Perhaps your client owns a home or cottage that has been in the family for generations. Or maybe your client is considering helping her child purchase his first home. Protecting those residences from future marital breakdown can be complicated if they are matrimonial homes under Ontario’s Family Law Act (FLA).
Matrimonial homes are subject to special rules in the FLA regarding equalizing family property. The full value of a matrimonial home is included in determining a person’s net family property (NFP), and no deduction is allowed for the value of a matrimonial home owned at date of marriage that is also owned at date of marriage breakdown (or death of the first spouse).
Each spouse also has a right of possession in every matrimonial home while married, regardless of whether they have an ownership interest in the property. A spouse who is not on title must also receive prior notice of, and consent to, any mortgage or sale of the property.
A marriage contract is one way to protect a residence in the event of separation or divorce.
Another planning option is a discretionary trust. In a 2012 case (Spencer v. Riesberry), the Ontario Court of Appeal held that where a discretionary trust holds a residence, a beneficiary does not acquire a direct ownership interest in a residence, which prevents it from being a matrimonial home under the FLA.
Details of the case
Sandra Spencer and Derek Riesberry married in 1994. Before marrying, Sandra’s mother Linda purchased a property. The same day, she settled a trust called the Spencer Family Realty Trust (SFRT) and transferred the property’s ownership to the SFRT. Linda was the trustee as well as the beneficiary of the trust while she was alive.
The SFRT’s capital at the time of Linda’s death was to be divided equally among her children. Linda transferred three more properties to the trust—each of which was occupied by one of her four children and the child’s respective spouse. Sandra and a sister eventually replaced Linda as trustees.

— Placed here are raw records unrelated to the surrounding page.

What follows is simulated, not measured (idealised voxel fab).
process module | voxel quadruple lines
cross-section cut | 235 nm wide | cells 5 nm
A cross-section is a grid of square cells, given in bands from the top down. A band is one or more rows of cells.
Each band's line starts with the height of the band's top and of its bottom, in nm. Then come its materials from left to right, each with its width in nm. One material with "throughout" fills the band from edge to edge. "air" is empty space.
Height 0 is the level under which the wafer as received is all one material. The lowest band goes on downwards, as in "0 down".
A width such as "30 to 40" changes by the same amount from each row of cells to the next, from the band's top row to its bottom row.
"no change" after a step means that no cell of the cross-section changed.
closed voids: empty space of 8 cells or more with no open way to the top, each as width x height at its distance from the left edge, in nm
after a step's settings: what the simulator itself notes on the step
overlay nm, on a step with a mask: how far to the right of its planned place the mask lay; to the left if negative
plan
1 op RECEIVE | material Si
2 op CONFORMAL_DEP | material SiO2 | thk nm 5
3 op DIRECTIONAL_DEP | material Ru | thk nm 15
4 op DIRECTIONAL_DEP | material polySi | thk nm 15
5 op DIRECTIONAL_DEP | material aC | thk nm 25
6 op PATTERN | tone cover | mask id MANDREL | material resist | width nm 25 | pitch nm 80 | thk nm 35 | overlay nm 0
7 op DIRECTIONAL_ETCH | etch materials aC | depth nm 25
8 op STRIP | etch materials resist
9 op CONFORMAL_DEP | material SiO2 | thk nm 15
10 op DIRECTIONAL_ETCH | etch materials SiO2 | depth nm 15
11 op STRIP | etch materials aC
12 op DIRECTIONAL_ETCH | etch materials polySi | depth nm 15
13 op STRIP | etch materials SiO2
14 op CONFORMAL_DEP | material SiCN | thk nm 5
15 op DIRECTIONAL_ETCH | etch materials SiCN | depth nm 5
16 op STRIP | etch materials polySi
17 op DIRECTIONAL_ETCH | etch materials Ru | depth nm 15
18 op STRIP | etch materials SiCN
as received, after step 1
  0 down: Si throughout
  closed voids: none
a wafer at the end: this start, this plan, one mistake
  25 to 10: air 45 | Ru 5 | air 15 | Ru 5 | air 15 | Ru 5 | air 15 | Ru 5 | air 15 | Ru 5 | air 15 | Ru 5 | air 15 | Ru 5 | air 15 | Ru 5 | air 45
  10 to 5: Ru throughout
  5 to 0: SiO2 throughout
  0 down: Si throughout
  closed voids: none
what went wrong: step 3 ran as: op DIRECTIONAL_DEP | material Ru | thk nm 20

Derek and Sandra separated in 2010. If the home Sandra and Derek had lived in was a matrimonial home, Sandra would need to include its full value in her NFP. Both the trial judge and Court of Appeal agreed that Sandra’s only interest was in the SFRT and not in any specific asset held by it—as a result, the home did not qualify as a matrimonial home.
Since the property was not a matrimonial home, the value of Sandra’s interest in the SFRT on the day she married Derek was deductible from her NFP. That meant only the increase in value of her interest during marriage was includable for the purposes of the equalization calculation.
The Court’s decision has other important implications: Derek would have had no right to remain living in the home for a time upon separation and his consent would not have been needed if the property had been sold or mortgaged during the marriage.
If your client is considering a trust to protect an interest in a property that could qualify as a matrimonial home, it is important to seek professional assistance under local law that governs matrimonial rights to ensure it is properly implemented and other matters are considered, including tax implications. Thought should also be given to whether other assets outside the trust would be available to satisfy any equalization payment.